Immigration: the opinion gap

Here's a puzzle: All nonadvocacy surveys of public opinion show only tiny minorities - commonly about 10 to 20 percent - favoring increased legal immigration. Last month's national survey by the Pew Center for the People and the Press is typical, reporting only 17 percent in this camp.

Yet the two opposing bills that have been roiling the Senate both include little- scrutinized provisions that would greatly increase permanent legal immigration. These survived quietly, largely ignored by politicians and the press, while emotional debate and commentary focused on illegal immigrants and temporary workers.

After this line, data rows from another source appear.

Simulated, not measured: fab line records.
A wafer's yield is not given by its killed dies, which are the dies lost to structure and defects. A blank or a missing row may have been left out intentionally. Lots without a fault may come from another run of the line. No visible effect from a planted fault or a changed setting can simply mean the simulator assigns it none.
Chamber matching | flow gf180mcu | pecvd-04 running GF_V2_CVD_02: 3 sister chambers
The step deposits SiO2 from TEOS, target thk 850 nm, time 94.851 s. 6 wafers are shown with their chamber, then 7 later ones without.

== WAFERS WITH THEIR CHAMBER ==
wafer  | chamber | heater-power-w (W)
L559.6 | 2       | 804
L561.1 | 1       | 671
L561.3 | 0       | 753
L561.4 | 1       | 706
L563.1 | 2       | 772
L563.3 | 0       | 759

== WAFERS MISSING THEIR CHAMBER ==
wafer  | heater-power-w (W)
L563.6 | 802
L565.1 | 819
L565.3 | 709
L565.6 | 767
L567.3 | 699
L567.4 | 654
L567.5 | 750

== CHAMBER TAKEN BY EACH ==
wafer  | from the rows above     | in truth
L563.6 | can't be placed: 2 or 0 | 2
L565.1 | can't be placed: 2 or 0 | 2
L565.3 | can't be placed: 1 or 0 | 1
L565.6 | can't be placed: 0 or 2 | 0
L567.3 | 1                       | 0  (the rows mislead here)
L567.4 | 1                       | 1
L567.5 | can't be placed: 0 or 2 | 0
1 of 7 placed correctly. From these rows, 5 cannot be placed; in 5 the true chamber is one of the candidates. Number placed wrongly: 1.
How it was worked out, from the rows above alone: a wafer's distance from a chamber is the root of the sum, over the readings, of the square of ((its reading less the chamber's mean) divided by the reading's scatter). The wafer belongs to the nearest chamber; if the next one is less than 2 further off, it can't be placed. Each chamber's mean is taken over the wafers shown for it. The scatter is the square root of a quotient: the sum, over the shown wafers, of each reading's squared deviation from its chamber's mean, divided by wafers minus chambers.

How can this be? In a representative democracy, why would political leaderships promote policies on legal immigration that have support from only tiny minorities of those who elect them?

The explanations of this puzzle are actually well-known: First, there is a huge gap between public opinion and elite opinion on immigration issues. The best data come from a biennial survey by the Chicago Council on Foreign Relations, which creatively surveys two distinct samples to allow such comparisons: A "public opinion" sample representative of the entire US population, and a separate sample of 450 "leaders" on foreign policy issues (congressional members and senior staff, executive branch officials, university administrators and professors, journalists, and leaders of corporations, unions, religious organizations, interest groups, etc.).

The Chicago Council summarizes the outcome in a single clear sentence: "Immigration - widely seen as a threat to low-wage American workers and as a possible source of terrorism - draws remarkably stronger reactions from the public than from leaders."

Remarkable indeed. The most recent such comparison, from 2004, shows that 33 percent of the "leaders" group wanted to increase legal immigration, vs. only 11 percent of the public opinion sample. Only 10 percent of the leaders group wanted to decrease the level of legal immigration, while fully 54 percent of the public opinion sample supported such decreases.

Members of the US Senate - an elite among elites - do seem to be quite insulated from the views that pollsters routinely find among broad public opinion. On this issue senators may be even further disconnected from those who elect them as they are also surrounded by flocks of immigration lobbyists representing small but well-organized and heavily financed interest groups.

These interest groups are regional, economic, ethnic, and ideological. Prominent among them: agribusiness companies in California and the Southwest; employers of mostly low-wage labor such as hotels and restaurants; a few unions with large percentages of immigrant members; some high-tech companies; some ethnic and religious lobby groups; some higher education groups; and ideological libertarians of both the right and the left.

Together they include only a small part of the US economy and workforce, but a large fraction of immigration lobbyists. In a Washington dominated by interest-group politics and their lobbyists, the fact that these otherwise antagonistic lobbies are in coalition to increase immigration may give some senators the (incorrect) impression that there is a broad base of support.

There is a second puzzle, too: Some political strategists for both the Democratic and Republican parties believe they can gain politically by expanding legal immigration. Each party supposedly will capture disproportionate support from the minority of voters who favor expanded immigration, from legal immigrants themselves once they naturalize, and from rich sources of campaign finance, while not losing support from the majority of voters who do not endorse such actions.

Meanwhile, an April 2006 AP-Ipsos poll reports that immigration policy has risen toward the top of public concerns, and that "the public is keeping close watch on the immigration debate in Congress and reaction around the country."

In reality, no one knows how these politics will play out. Yet one thing is more than clear: Both parties cannot achieve the partisan gains they are being promised. In the two-party American political system, if one party gains, the other loses.

Michael S. Teitelbaum, a demographer, was vice chair of the bipartisan US Commission on Immigration Reform, 1990-1997.